Thursday, January 06, 2005

On The Extinction of Woolly Mammoths

So we just have to wait two or three generations for these deluded souls to die off, I suppose.

Or am I missing something?


Joe Bonfort, what you are missing is that institutional biases have great staying power. This Professor Woolly is greatly biased and he brooks no disagreements, so it seems clear to me he believes himself to be a mammoth in his field and will exert great energy to make sure that no one with opposing political or academic views will enter his department. So even when he dies off, there will be someone to replace him.

Once such biases are introduced, the process naturally accelerates and the entire department gets worse and worse. If the department can tap funds from other parts of the university, it can continue indefinitely; but if each department is required to fund itself, the odious reputation scoundrels create may convince (given time and knowledge) the department's donors to reduce funding to the point that the entire department must close up shop, and its professors must seek employment elsewhere.

Then a new department can be created, or, more likely, perceptive administrators could foresee the final implosion and create a parallel, competant department in good time. So the Psychology Department will teach sociology, the Classics Department history, the Applied English Department english literature, and the Environmental Engineering program at the Engineering School will replace the Environmental Science Department in the School of Arts and Sciences.

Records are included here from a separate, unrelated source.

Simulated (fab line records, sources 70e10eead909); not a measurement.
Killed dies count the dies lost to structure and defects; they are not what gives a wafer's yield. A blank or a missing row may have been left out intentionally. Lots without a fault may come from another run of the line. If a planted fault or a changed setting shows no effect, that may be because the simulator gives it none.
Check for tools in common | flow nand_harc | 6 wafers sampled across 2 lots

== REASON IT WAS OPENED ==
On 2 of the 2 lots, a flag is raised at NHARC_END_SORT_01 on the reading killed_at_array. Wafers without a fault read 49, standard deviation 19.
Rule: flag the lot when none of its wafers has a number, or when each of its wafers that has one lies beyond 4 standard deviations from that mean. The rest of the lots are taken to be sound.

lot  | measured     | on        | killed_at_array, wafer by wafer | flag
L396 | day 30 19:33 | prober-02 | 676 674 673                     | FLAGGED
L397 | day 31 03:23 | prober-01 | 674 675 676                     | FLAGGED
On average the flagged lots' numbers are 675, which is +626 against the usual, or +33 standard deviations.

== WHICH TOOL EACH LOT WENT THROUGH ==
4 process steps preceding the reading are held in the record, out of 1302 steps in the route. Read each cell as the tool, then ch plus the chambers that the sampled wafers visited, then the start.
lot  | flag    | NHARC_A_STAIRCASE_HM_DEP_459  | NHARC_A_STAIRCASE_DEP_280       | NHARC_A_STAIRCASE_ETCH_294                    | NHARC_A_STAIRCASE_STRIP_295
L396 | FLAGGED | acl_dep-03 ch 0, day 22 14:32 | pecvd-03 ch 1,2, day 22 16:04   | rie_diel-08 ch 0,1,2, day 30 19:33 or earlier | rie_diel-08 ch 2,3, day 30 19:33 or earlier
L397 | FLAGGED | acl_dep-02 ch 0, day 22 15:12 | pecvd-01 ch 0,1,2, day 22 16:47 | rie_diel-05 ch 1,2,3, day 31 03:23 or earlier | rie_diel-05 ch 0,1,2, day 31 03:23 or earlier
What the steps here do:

But some students will be out of luck entirely. Some of these may decry the unfairness of their fate to university administrators, not realizing that in the long run they may be better off in a different major entirely rather than remain in a corrupted one, maybe not even knowing that their department was corrupt at all; it isn't something anyone involved in the process (donor, administrator, professor) would care to talk about: the donor doesn't want to admit he's been swindled, the administrator doesn't want to admit his university isn't all it's cracked up to be, and the professors stay quiet because they want to get another job.

It may seem incredible to the outsider or the student, but there may not even be a paper record of this process, as one can imagine everything happening quite naturally, just by word of mouth.

Naturally the students -- especially the graduate students -- will suffer. But in the long run, they may be better off in a different but honest occupation rather than start life with a corrupted college education.